The bill is the first step in implementing Mr Blunn’s recommendation that a comprehensive legislative regime dealing with access to telecommunications be established. Mr Blunn recommended that the overarching legislative framework address access to communications for law enforcement and security purposes, while preserving the privacy principles underpinning the current interception regime.

This overarching legislation, to be called the Telecommunications (Interception and Access) Act, will continue to govern the interception of telecommunications in Australia, but will also establish a warrant regime for enforcement agencies to access stored communications held by a telecommunications carrier.

The stored communications amendments create a general prohibition on access to stored communications held by a telecommunications carrier, subject to certain limitations.

The primary exception is for access by enforcement agencies subject to a stored communications warrant. A stored communications warrant will be available to an enforcement agency that is investigating an offence punishable by a maximum period of imprisonment of at least three years, or a pecuniary penalty of at least 180 penalty points.

The stored communications amendments will be strictly available to regulate the use, communication and recording of information obtained by accessing stored communications consistent with the way the use and communication of intercepted communications are currently regulated.

Information obtained by accessing stored communications will only be used or communicated for a purpose in connection with the investigation of an offence that is punishable by a maximum period of imprisonment of one year, or a pecuniary penalty of at least 60 penalty units.

The stored communications warrant regime will only apply to access to stored communications through a telecommunications carrier.

Access to communications through end user equipment will continue to be possible through other means of lawful access to property, such as search warrants or notice to produce.

The bill also implements a number of other recommendations proposed by Mr Blunn which are necessary to meet the needs of security and law enforcement agencies to combat the increasing use of emerging technologies by persons involved in the commission of serious criminal activity.

The bill contains amendments to enable interception agencies to obtain an interception warrant in respect of the communications of an associate of a person of interest.

This amendment will assist interception agencies to counter measures adopted by persons of interest to evade telecommunications interception, such as adopting multiple telecommunications services. The ability, as a last resort, to intercept the communications of an associate of a person of interest will ensure that the utility of interception is not undermined by evasive techniques adopted by suspects.

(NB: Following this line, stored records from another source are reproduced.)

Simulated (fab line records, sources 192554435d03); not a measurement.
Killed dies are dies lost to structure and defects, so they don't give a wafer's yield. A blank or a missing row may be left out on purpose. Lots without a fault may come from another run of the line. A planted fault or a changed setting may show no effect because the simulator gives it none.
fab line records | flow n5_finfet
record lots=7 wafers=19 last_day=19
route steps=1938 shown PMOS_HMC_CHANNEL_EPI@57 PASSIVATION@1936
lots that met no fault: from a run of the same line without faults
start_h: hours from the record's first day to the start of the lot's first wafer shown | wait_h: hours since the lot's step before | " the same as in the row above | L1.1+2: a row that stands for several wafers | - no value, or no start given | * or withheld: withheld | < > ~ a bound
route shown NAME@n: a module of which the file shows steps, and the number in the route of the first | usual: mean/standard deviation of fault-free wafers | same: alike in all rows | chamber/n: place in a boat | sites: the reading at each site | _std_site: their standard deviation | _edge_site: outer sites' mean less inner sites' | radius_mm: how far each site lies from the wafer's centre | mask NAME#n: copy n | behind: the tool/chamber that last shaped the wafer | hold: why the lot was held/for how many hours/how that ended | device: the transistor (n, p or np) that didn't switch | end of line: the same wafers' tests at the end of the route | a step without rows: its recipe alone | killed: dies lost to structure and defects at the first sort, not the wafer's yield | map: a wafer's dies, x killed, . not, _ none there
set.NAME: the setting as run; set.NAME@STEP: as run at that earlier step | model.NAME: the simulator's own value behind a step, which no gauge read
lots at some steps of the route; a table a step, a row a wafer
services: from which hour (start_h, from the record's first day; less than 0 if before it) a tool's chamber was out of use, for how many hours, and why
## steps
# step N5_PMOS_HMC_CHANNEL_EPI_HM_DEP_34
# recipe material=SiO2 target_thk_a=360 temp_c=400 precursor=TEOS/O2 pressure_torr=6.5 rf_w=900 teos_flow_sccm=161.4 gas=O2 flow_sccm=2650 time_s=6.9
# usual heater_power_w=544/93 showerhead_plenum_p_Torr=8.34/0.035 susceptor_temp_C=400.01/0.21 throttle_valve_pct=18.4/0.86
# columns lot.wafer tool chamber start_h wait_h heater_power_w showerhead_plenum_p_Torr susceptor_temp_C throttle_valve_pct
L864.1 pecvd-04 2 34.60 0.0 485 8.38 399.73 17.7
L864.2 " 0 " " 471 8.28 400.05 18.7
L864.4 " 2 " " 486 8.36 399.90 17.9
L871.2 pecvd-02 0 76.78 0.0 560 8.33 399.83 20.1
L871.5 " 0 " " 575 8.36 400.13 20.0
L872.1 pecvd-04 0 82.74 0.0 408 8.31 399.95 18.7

Interception warrants are only available for investigations of serious offences punishable by a maximum period of at least seven years, and will only be available where the issuing authority is satisfied that:

  • there are reasonable grounds for suspecting that a particular person is using, or is likely to use, the telecommunications service, and
  • information that would be obtained by interception would be likely to assist in connection with the investigation by the agency of the seven-year offence in which the suspect is involved.

The bill will insert an additional requirement that a warrant authorising the interception of the communications of an associate of the person of interest may only be given where the issuing authority is satisfied that the agency has exhausted all other practicable methods of identifying the telecommunications services used, or likely to be used, by the suspect.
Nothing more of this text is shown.